So whether this was Bagley himself engaging in his typical pretexting/cyber-fraud.false identity or just another Overstock parrot is irrelevant. What is fascinating to me is that somehow, these people somehow equate accounting fraud into positive earnings.

Comments

Please use the comments to demonstrate your own ignorance, unfamiliarity with empirical data, ability to repeat discredited memes, and lack of respect for scientific knowledge. Also, be sure to create straw men and argue against things I have neither said nor even implied. Any irrelevancies you can mention will also be appreciated. Lastly, kindly forgo all civility in your discourse . . . you are, after all, anonymous.

6 Responses to “More Overstock Pretexting?”

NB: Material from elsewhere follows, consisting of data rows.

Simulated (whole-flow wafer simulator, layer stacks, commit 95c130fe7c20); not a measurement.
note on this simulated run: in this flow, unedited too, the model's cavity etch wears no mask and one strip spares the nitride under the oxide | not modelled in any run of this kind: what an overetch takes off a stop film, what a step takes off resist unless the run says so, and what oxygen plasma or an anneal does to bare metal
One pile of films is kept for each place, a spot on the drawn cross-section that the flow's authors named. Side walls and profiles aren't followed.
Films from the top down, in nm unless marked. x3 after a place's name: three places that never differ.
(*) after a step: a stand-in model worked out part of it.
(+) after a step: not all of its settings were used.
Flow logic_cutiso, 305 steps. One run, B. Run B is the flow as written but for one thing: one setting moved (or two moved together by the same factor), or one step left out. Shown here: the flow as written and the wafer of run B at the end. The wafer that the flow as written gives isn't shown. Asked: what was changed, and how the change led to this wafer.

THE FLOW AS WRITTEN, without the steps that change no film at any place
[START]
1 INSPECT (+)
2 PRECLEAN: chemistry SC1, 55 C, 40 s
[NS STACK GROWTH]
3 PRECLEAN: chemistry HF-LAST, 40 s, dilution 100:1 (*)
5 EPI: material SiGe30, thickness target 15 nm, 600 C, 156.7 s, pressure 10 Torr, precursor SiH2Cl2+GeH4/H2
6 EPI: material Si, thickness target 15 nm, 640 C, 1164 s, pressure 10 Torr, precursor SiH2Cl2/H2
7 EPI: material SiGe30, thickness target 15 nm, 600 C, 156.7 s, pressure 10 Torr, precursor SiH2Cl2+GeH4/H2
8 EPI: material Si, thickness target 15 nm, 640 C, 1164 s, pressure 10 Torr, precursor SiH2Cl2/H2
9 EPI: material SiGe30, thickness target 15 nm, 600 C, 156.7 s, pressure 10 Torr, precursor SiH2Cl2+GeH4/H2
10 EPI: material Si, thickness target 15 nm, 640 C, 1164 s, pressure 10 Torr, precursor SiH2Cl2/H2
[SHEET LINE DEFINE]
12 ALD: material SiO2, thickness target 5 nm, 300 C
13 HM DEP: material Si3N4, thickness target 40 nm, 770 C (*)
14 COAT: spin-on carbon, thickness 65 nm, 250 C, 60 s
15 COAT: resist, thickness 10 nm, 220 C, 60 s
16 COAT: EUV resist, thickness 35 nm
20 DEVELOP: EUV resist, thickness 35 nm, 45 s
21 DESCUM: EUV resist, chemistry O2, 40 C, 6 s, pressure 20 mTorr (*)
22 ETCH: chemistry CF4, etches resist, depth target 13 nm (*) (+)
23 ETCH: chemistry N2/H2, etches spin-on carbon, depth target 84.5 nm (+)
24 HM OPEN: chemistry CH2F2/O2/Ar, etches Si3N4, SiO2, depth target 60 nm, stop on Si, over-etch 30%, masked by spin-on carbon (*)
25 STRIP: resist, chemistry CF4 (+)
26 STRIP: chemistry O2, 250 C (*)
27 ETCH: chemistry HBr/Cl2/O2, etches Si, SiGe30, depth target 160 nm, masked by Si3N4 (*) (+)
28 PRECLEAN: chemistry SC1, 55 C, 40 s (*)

  1. SEC Investigations Says:

    From the Overstock 10-Q
    page 17:

    Problems with Marin County criminal investigation may cost the company $8.5 million (they say $8.5 million in one place and $7.5 million in another place).

    On April 15, 2008, the Company received a letter from the Office of the District Attorney of Marin County, California, stating that the District Attorneys of Marin and four other counties in Northern California have begun an investigation into the way the Company advertises products for sale, together with an administrative subpoena seeking related information and documents. The subpoena requests a range of documents, including documents relating to pricing methodologies, definitions of core and partner product, as well as other site-defined terms, and the methods of internal and external pricing of products, as well as documents related to the pricing of a list of product items identified in the subpoena. The Company has responded to the subpoena and has engaged in resolution discussions with these authorities. In January 2010, attorneys for the Company received correspondence from the Office of the District Attorney of County of Santa Clara in which the same offices of the various district attorneys made a collective proposal to resolve the dispute by the Company’s payment of $8.5 million. In March 2010, the Company received correspondence from the Office of the District Attorney of the County of Monterey in which the respective offices of the various district attorneys have made a collective proposal to resolve the dispute by the Company’s payment of $7.5 million in penalties and reimbursement. The Company disagrees with the proposal and continues to discuss this matter with the authorities involved. The Company believes that it follows industry advertising practices and intends to continue to cooperate with the investigation.

    10-Q page 19:
    SEC Investigation Continues

    The Company has received a notice from the Securities and Exchange Commission (“SEC”) stating that the SEC is conducting an investigation concerning the Company’s previously-announced financial restatements of 2006 and 2008 and other matters. The subpoena accompanying the notice covers documents related to the restatements and also to the Company’s billings to its partners in the fourth quarter of 2008 and related collections, and its accounting for and implementation of software relating to its accounting for customer refunds and credits, including offsets to partners, and related matters. The Company has been and will continue cooperating fully with the investigation.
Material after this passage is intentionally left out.